[tahoe-dev] Observations on Tahoe performance

Wed Aug 19 20:20:54 UTC 2009

Shawn Willden wrote:
> On Wednesday 12 August 2009 08:02:13 am Francois Deppierraz wrote:
>> Hi Shawn,
>>
>> Shawn Willden wrote:
>>> The first observation is that when uploading small files it is very
>>> hard to keep the upstream pipe full, regardless of my configuration.
>>> My upstream connection is only about 400 kbps, but I can't sustain
>>> any more than about 200 kbps usage regardless of whether I'm using a
>>> local node that goes through a helper, direct to the helper, or a
>>> local node without the helper. Of course, not using the helper
>>> produces the worst effective throughput, because the uploaded data
>>> volume stays about the same, but the data is FEC-expanded.
>> This is probably because Tahoe doesn't use a windowing protocol which
>> makes it especially sensitive to the latency between nodes.
>>
>> You should have a look at Brian's description in bug #397.
> 
> Very interesting, but I don't think #397 explains what I'm seeing. I
> can pretty well saturate my upstream connection with Tahoe when
> uploading a large file.

First off, I must admit that I'm somewhat embarrassed by Tahoe's
relatively poor throughput+latency performance. Its inability to
saturate a good upstream pipe is probably the biggest reason that I
sometimes hesitate to recommend it as a serious backup solution to my
friends. In the allmydata.com world, we deferred performance analysis
and improvement for two reasons: most consumer upload speeds were really
bad (so we could hide behind that), and we don't have any
bandwidth-management tools to avoid saturating their upstream and thus
causing problems to other users (so e.g. *not* having a windowing
protocol could actually be considered a feature, since it left some
bandwidth available for the HTTP requests to get out).

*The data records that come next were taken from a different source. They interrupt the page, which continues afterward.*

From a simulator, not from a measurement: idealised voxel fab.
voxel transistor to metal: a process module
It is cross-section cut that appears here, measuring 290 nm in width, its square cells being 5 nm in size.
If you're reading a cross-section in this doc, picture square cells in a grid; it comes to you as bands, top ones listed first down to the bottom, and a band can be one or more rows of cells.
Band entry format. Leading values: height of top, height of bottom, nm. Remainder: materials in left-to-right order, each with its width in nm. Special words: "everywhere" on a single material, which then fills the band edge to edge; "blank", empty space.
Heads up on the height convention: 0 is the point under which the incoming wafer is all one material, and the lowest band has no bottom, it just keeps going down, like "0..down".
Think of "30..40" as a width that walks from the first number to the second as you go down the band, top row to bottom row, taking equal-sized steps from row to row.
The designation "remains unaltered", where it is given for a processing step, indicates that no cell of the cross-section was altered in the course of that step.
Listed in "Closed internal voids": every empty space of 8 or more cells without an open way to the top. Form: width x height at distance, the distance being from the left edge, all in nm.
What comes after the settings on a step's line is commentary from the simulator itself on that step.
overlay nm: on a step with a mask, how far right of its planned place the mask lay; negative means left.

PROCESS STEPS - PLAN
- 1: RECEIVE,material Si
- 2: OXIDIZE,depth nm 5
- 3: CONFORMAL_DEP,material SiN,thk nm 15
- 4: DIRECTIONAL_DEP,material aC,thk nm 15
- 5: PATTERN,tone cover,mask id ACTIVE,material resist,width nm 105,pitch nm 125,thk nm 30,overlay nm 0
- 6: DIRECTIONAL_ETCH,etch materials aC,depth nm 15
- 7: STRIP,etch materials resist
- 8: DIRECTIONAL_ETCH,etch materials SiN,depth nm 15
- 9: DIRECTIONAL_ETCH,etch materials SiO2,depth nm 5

That said, I can think of a couple of likely slowdowns.

1: The process of uploading an immutable file involves a *lot* of
roundtrips, which will hurt small files a lot more than large ones. Peer
selection is done serially: we ask server #1, wait for a response, then
ask server #2, wait, etc. This could be done in parallel, to a certain
extent (it requires being somewhat optimistic about the responses you're
going to get, and code to recover when you guess wrong). We then send
share data and hashes in a bunch of separate messages (there is some
overhead per message, but 1.5.0 has code to pipeline them [see #392], so
I don't think this will introduce a significant number of roundtrips). I
think that a small file (1kb) can be uploaded in peer-selection plus two
RTT (one for a big batch of write() messages, the second for the final
close() message), but the peer-selection phase will take a minimum of 10
RTT (one per server contacted).

I've been contemplating a rewrite of the uploader code for a while now.
The main goals would be:

 * improve behavior in the repair case, where there are already shares
   present. Currently repair will blindly place multiple shares on the
   same server, and wind up with multiple copies of the same share.
   Instead, once upload notices any evidence of existing shares, it
   should query lots of servers to find all the existing shares, and
   then generate the missing ones and put them on servers that don't
   already have any. (#610, #362, #699)
 * improve tolerance to servers which disappear silently during upload,
   eventually giving up on the server instead of stalling for 10-30
   minutes
 * improve parallelism during peer-selection

2: Foolscap is doing an awful lot of work to serialize and deserialize
the data down at the wire level. This part of the work is roughly
proportional to the number of objects being transmitted (so a list of
100 32-byte hashes is a lot slower than a single 3200-byte string).
http://foolscap.lothar.com/trac/ticket/117 has some notes on how we
might speed up Foolscap. And the time spent in foolscap gets added to
your round-trip times (we can't parallelize over that time), so it gets
multiplied by the 12ish RTTs per upload. I suspect the receiving side is
slower than the sending side, which means the uploader will spend a lot
of time twiddling its thumbs while the servers think hard about the
bytes they've just received.

We're thinking about switching away from Foolscap for share-transfer and
instead using something closer to HTTP (#510). This would be an
opportunity to improve the RTT behavior as well: we don't really need to
wait for an ACK before we send the next block, we just need confirmation
that the whole share was received correctly, and we need to avoid
buffering too much data in the outbound socket buffer. In addition, we
could probably trim off an RTT by changing the semantics of the initial
message, to combine a do-you-have-share query with a
please-prepare-to-upload query. Or, we might decide to give up on
grid-side convergence and stop doing the do-you-have-share query first,
to speed up the must-upload case at the expense of the
might-not-need-to-upload case. This involves a lot of other projects,
though:

 * change the immutable share-transfer protocol to be less object-ish
   (allocate_buckets, bucket.write) and more send/more/more/done-ish.
 * change the mutable share design to make shares fully self-validating,
   with the storage-index as the mutable share pubkey (or its hash)
 * make the server responsible for validating shares as they arrive,
   replace the "write-enabler" with a rule that the server accepts a
   mutable delta if it results in a new share that validates against the
   pubkey and has a higher seqnum (this will also increase the server
   load a bit) (this is the biggest barrier to giving up Foolscap's
   link-level encryption)
 * replace the renew-lease/cancel-lease shared secrets with DSA pubkeys,
   again to tolerate the lack of link-level encryption
 * interact with Accounting: share uploads will need to be signed by a
   who-is-responsible-for-this-space key, and doing this over HTTP will
   be significantly different than doing it over foolscap.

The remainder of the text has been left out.